After seven years of armed conflict, civil society organizations in Yemen believe justice and accountability are essential in establishing a lasting peace, a report from the Open Society Foundations finds.
Based on interviews with leaders of human rights, youth, and victims' organizations, the report, A Passage to Justice: Selected Yemeni civil society views for transitional justice and long-term accountability in Yemen (43 pages, PDF), highlights the challenges associated with advancing transitional justice following a protracted conflict involving multiple parties — in this case, Yemeni and non-Yemeni and state and non-state actors. Stakeholders interviewed for the report agreed that the transitional justice process must be focused on the concerns and needs of victims and include mechanisms for truth telling, redress, and mental health support, and while they did not show a clear preference with respect to national or international courts, they believe that institutional reform is needed to ensure judicial independence and the ability of Yemeni courts to render justice in an impartial manner.
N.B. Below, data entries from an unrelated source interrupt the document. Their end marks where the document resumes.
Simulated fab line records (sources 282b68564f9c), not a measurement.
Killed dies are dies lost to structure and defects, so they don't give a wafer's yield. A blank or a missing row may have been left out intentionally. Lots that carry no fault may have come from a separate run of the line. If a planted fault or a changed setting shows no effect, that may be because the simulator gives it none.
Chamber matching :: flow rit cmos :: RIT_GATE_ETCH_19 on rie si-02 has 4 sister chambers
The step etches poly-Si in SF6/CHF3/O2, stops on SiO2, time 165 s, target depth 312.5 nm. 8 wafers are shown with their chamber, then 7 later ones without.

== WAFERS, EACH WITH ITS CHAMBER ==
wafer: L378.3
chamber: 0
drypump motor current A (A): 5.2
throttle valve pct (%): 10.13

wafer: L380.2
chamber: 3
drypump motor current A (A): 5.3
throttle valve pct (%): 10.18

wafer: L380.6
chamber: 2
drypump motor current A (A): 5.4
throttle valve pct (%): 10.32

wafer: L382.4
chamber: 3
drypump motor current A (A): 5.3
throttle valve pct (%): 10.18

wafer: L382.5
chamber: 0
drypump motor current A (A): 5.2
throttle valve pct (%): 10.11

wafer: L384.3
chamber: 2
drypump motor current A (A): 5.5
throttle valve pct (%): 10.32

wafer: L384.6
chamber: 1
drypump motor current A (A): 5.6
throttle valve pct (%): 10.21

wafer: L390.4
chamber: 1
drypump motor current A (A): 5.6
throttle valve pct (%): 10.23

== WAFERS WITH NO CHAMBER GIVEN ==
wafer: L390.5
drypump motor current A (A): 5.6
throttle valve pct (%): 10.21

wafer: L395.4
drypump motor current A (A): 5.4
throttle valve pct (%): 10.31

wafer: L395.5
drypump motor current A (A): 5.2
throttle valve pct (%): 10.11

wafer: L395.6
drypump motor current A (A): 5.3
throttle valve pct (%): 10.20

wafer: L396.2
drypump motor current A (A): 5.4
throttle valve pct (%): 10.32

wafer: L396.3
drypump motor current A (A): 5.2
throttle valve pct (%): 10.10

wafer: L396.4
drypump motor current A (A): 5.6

Recommendations for long-term accountability include supporting the efforts of Yemeni civil society organizations to expand the documentation of human rights and international humanitarian law violations; collect, preserve, and analyze information and evidence; establish an accountability agenda that addresses violations of social and economic rights; and harness open-source technology to support and strengthen accountability and redress initiatives.
"As part of its new push to the end the war, the U.S. must also back Yemeni civil society's efforts to ensure real accountability for the crimes committed, and for the lives destroyed," said Chris Rogers, a senior program officer at the Open Society Human Rights Initiative and an editor of the report. "Because for many Yemenis, it is not U.S. bombs that are the real enemy to lasting peace — it's impunity."